I’m not very good at working for other people. There are people who don’t make good employees and I’m one of them. I don’t know how to take directions, but I know how to give them.
Over all those years, I went to school in New York and I spent a year in Israel and then I lived in Tennessee for 14 years.
How did you land there?
Through Levi Strauss. There was one year in the middle of those 14 where I went back to Israel for a year. I returned to Knoxville and then moved to Los Angeles.
Was that a cultural change?
A huge one. That and traveling opened up a really big world. I was married then. In 1994 my ad agency business had gone to hell thanks to the recession and I thought if I wanted to make money I should do something I liked. So we moved to Paris for a one-year sabbatical and I never left.

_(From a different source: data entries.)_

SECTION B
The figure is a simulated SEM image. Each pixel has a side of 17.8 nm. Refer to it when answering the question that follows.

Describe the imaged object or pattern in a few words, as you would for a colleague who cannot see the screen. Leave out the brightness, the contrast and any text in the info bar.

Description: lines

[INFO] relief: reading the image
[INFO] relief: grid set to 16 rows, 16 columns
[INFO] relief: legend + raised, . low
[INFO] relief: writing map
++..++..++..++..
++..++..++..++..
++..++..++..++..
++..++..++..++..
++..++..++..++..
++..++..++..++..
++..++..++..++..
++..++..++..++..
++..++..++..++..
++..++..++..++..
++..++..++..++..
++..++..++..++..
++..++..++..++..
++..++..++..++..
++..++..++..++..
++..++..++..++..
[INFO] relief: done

I did leave my husband a few years later, though, and I found myself pretty much stranded with no money, an inability to legally work, a daughter to support, and a need to figure out what was possible in a rather hostile environment.
You were unable to work because of visa problems?
I had a visitor visa, which is easy to get, but it doesn’t allow you to work. That was the trickiest part. I had to get creative and figure out how to work over, around, under, through and whatever it takes. The French have an expression—“System D”—that means to unfog, untangle or manage and maneuver. It’s a way of life in France because the regulations are so cumbersome. If you don’t do it you don’t survive.
Was that an unfriendly setting for an entrepreneurial spirit like yours?
From a work perspective it was extremely unfriendly but from a personal perspective it was very friendly. There’s a strong ex-pat community here, which is fortunate because they really do help each other to manage and prosper.
How did they help you?
After two years of trying to find work, I realized I was unemployable. It wasn’t just because of visa problems: it was my lack of language skills; I was too old and too high-level; and I was just too American. We Americans do things differently, and I blew every interview I went to.
I started volunteering at an organization. There are a lot of Anglophone organizations in Paris. That allowed me to show what I could do and to meet people, who then opened up other avenues. I was willing to do just about anything to make money. So I started lots of crazy things because you don’t know what will play out.
What didn’t work?
Really they all worked in one way or another and some lasted longer than others. As an example, I met a woman who was a web developer. We had an idea to sell an online restaurant guide to Paris. I spent a summer and wrote a guide and put together 50 inexpensive restaurants I liked.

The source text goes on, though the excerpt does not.